There’s a better option, and it’s showing up in a new generation of AI meeting tools: the ability to instantly summarize everything that happened before you joined. No rewinding. No DM-ing a colleague under the table. No waiting for the chair to loop back. Just a clean catch-up, generated in real time, while the meeting keeps moving.
The real cost of walking in cold
Lateness in meetings isn’t just a scheduling problem — it’s a comprehension problem. Research on conversational grounding shows that the first five to ten minutes of any group conversation establishes the shared context everyone uses for the rest of the meeting. You miss those minutes, and every subsequent sentence has a small tax on it: you’re doing extra mental work to infer what’s already been established.
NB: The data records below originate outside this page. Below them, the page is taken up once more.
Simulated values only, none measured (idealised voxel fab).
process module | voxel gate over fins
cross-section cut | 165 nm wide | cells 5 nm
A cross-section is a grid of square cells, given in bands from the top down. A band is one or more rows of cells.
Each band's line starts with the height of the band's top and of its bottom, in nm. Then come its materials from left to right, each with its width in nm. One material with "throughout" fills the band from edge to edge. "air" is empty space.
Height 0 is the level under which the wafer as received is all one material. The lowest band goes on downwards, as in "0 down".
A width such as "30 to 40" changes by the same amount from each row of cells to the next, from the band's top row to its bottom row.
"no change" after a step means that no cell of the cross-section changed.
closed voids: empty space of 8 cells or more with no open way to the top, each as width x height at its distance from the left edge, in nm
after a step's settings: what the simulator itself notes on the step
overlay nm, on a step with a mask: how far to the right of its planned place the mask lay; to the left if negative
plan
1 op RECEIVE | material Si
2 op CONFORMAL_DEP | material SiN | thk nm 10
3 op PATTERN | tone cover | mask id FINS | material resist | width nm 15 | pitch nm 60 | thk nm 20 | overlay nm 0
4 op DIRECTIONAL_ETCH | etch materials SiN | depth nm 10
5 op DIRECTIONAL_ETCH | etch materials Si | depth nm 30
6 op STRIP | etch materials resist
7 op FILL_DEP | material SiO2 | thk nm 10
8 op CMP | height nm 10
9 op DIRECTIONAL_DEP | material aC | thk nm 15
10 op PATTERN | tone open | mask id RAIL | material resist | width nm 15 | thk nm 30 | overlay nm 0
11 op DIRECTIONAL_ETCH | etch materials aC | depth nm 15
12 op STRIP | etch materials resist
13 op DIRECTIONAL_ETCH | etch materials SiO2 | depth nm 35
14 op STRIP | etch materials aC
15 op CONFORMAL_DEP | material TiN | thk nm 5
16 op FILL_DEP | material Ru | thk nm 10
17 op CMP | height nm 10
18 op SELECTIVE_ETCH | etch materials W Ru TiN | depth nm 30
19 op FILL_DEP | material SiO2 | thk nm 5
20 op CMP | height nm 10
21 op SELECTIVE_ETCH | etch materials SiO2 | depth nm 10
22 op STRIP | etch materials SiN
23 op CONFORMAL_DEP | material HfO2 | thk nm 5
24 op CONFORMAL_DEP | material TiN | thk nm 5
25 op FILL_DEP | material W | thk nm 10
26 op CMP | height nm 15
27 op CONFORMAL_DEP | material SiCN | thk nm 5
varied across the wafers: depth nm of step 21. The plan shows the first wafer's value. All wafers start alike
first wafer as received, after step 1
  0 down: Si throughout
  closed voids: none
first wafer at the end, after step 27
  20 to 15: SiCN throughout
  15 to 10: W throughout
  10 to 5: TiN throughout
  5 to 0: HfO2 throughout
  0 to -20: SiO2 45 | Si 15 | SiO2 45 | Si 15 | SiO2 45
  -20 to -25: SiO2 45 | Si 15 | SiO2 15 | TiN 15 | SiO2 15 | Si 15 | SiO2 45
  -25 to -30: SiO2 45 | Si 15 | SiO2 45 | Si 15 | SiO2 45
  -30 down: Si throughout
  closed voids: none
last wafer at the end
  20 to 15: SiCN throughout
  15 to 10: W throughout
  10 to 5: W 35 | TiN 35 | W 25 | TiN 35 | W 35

That tax adds up. By the time the meeting ends, late joiners typically retain less of what was discussed, contribute less frequently, and are more likely to misread the room when they do speak up. It’s not a competence issue. It’s a context issue.
In sales calls, this is particularly brutal. If you hop into a discovery call that a teammate started, you have roughly ninety seconds to figure out what the prospect cares about, what’s already been ruled out, and which pain points are still on the table. Guess wrong, and you spend the next twenty minutes pitching something they already said wouldn’t work.
In interviews, the cost is asymmetric. Candidates rarely get to ask the interviewer to recap. Hiring managers rarely get to admit they missed the first ten minutes because their previous meeting ran over. Both sides swallow the gap and hope nobody notices.
What a real-time catch-up actually looks like
The naive version is a transcript. That’s not useful. A raw transcript of ten minutes of chatter is longer than the actual meeting time you have to skim it, which defeats the entire point.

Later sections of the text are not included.